Mainstream Media of Exchange

6 minute read

Crypto Words has moved! The project has migrated to a new domain. All future development will be at WORDS. Go to WORDS

Mainstream Media of Exchange

By Knut Svanholm

Posted September 6, 2019

What is a Medium of Exchange? A monetary good is often described as a Store of Value, a Medium of Exchange and a Unit of Account. But what do these mean and in what order are they important for a monetary good to succeed, short term and long term? It all depends on the depth of one’s analysis.
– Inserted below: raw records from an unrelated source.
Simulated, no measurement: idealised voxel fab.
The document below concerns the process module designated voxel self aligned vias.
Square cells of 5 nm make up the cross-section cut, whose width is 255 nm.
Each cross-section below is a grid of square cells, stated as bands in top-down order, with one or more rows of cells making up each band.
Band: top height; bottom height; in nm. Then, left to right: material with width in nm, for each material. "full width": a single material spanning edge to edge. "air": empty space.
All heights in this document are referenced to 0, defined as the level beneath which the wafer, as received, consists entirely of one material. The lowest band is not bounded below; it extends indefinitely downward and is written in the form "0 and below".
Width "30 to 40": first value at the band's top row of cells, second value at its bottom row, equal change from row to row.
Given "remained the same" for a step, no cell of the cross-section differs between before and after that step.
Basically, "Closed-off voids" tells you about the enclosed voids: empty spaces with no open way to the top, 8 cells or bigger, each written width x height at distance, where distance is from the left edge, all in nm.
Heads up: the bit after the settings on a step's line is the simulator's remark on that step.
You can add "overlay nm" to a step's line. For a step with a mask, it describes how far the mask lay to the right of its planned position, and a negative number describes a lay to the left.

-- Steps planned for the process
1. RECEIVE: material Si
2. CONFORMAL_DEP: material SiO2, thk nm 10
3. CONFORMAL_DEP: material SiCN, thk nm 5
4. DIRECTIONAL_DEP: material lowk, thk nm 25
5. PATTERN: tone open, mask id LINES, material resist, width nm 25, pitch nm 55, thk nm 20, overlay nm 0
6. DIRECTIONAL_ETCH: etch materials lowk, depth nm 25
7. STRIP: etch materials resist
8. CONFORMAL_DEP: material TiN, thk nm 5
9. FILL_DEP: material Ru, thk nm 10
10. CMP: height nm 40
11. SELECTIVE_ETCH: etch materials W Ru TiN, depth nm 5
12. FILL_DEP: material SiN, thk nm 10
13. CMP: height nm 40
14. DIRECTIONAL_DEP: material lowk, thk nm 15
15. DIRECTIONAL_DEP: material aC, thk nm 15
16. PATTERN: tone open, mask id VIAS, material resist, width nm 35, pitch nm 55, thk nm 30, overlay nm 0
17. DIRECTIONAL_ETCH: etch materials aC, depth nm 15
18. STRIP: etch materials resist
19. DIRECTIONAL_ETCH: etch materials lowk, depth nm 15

Let’s rewind to the dawn of civilized society. Money hasn’t really been invented yet and good old barter is the only means of trading there is. I will give you my three goats if you give me your cow. If the receiver of this proposal values three goats more than one cow, an exchange occurs. This is at the very core of all human interaction that isn’t violent. Both parties believe that they stand to gain something from the interaction. If this wasn’t the case, no interaction would have taken place. But how can I know that one or more of my three goats won’t be used as barter in another exchange of which I’m not a participant? I can’t and neither can anyone else, except the new owner of these bearded omnivores. They are by definition a Medium of Exchange. So is everything else. Every physical thing that anyone has ever claimed ownership of can be used as a Medium of Exchange. The good’s usefulness as such however, is another matter.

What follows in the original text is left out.